Camelot T-bred enchants Warmblood barn

Valentina was purchased from the Camelot Horse Weekly site by Warmblood dressage trainer Linda McDowell. Though she is opinionated, she is a barn favorite among all its inhabitants.

Valentina was purchased from the Camelot Horse Weekly site by Warmblood dressage trainer Linda McDowell. Though she is opinionated, she is a barn favorite among all its inhabitants.

Nearly three years ago dedicated Warmblood owner and dressage trainer Linda McDowell made a flying lead change of a different sort.

“I decided to take a horse from Camelot,” she says. “At the time, I was leasing a 20-stall horse farm on the eastern shore of Maryland, and I decided I wanted to do a good deed and rescue a horse.”

Going only from photographs she saw on social media page Camelot Horse Weekly, McDowell chose Valentina (JC: Julia S), a dainty dark bay who, when standing next to her Warmbloods at home, looked like a yearling.

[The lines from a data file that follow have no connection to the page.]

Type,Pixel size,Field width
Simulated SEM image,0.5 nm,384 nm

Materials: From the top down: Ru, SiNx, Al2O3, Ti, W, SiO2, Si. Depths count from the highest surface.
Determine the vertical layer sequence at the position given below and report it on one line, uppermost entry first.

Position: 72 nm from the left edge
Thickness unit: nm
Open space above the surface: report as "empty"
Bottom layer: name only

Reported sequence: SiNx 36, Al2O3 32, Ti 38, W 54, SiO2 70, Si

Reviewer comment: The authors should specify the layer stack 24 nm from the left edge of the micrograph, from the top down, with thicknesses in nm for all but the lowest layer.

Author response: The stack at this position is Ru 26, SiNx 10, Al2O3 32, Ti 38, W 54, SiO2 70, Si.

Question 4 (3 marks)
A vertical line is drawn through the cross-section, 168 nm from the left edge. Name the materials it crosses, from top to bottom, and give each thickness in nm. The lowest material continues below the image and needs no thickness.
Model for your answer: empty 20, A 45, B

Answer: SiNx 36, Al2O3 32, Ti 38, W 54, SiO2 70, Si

“I didn’t know what breed she was when she arrived, but I started researching her tattoo, and sure enough she was a Thoroughbred off the track,” she says. “She was so refined looking, and clearly somebody had taken good care of her. Her coat looked good, she’d been clipped; I’m not sure how or why she ended up at Camelot.”

Race name: Julia S
New name: Valentina
Barn name: Valley Girl
Sire: Tale of the Cat
Dam: Lady Danza, by Cryptoclearance
Foal date: Feb. 9, 2008
She tried finding out, but never did. What she discovered, however, was that her mare had Mr. Prospector “three ways across” in her lineage, and while small in stature she was big in attitude.

Although she possessed ground manners of a saint, under saddle, she could be a devil.

“She’s a little bit of a handful, to say the least,” McDowell says. “She’s a little opinionated and argumentative. If you ask her for something, she can get really (irritated) to the point that if she doesn’t like what you ask, she kicks out or turns to try to bite my foot.”

And yet, she’s also a fantastic, beautiful mover. “I’ve watched her passage out in the field. If I can capture her mind, she’ll be an incredible horse!”

Valentina has taken much patience and fine tuning as a riding horse.

Valentina has taken much patience and fine tuning as a riding horse.

McDowell has worked with a Parelli Natural Horsemanship instructor to help take some of the “flight mode” out of Valentina. And she has adjusted her own riding style to accommodate her mare’s aversion to leg pressure. “When I first got her, I researched how jockeys rode, and started riding more from that point of view. It really helped,” she says.

Despite her quirks, Valentina is a barn favorite who is ridden by McDowell’s finer students.

“Ultimately, she’s going to be my daughter Ali’s horse,” McDowell says. “She’s been wanting a horse (project) of her own. Though I have a feeling Valentina won’t be a dressage horse, she’ll probably do Jumpers.”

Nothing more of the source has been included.